Freezing is a bio-break your body wants you to take, it helps you to get out of danger. It’s a great survival mechanism but not sustainable for thriving as a species. Bio-breaks are not helpful when we need to perform in work and relationships. We get stressed, overwhelmed and shut down as a consquence. The need to survive will always overwhelm the desire to thrive. Thriving is being in connection with your inner resources.
How do we overcome this cycle? Notice your habit to believe the inner speed demons. Recognize that your addictive tendencies keep you locked into a cycle of striving without true and lasting satisfaction.
There is an almost too simple technique that we can learn to practice: Lean back! Lean back first before you lean in to anything.
Call it a mindful moment or a pause. Learn to interrupt the habit of automaticity of behavior. Start with your body. Lean back first, literally!
When I first learned to listen to people professionally, I was eager to do well and had a habit leaning forward with my whole body. My supervisor would gently place his large hands on my shoulder and move my whole body back in the chair. Without a single word he would remind my body what it already knows: when I am sitting back in myself I have a much broader picture of what is infront of me. Seeing the whole picture, and I can respond thoughtfully rather than react in spur. Leaning forward, the 100%-go-mode attitude will narrow what I can perceive. I am so busy going that I can’t see what else is there on the periphery. Creativity, new thoughts and spontaneous play live here in the periphery of our own narrow range of perception.
Here is the cool thing: your body knows this already. Just lean back and your body remembers how to shift your state of mind right away. You breath opens up, your vista expands and you come back to ourself. This is mindfulness of body. You learn how to recognize your body response appropriately.

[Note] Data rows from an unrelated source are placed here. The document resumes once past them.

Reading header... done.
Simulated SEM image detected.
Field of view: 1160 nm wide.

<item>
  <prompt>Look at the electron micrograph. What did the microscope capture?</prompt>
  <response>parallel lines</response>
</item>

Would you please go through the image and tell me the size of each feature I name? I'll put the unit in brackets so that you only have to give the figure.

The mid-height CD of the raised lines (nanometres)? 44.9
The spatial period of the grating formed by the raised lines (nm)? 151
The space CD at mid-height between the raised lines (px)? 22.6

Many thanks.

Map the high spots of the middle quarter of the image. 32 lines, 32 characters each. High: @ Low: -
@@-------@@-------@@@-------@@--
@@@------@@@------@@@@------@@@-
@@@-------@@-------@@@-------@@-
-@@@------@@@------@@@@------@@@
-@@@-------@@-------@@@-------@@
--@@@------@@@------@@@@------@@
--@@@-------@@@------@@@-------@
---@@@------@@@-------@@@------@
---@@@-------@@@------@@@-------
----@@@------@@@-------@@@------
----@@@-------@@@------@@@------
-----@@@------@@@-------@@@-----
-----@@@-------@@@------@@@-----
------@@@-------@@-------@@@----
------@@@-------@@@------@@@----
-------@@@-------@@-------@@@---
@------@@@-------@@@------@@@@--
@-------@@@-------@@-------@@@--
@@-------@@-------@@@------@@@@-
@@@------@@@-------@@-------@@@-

The first step is to recognize how you are not in our body. Anything from being speedy, emotionally raw, edgy or feeling disconnected. Apply this mindful pause, sit back. You can do this wherever you are: in a board meeting, a park bench, at the dinner table. When you find yourself leaning in and forward: sit back and lean back first both physically and figuratively. Then see what wants to happen next. Let go of the planning, the next cool move. Drop any agenda. Take a pause and literally feel the back of the body on the chair. Allow your next response to be without urgency. It seems small, but remember many small reactive steps lead to the burnout and overwhelm we are all struggling with. Start by leaning back first and build the thoughtful responsive person you are meant to be.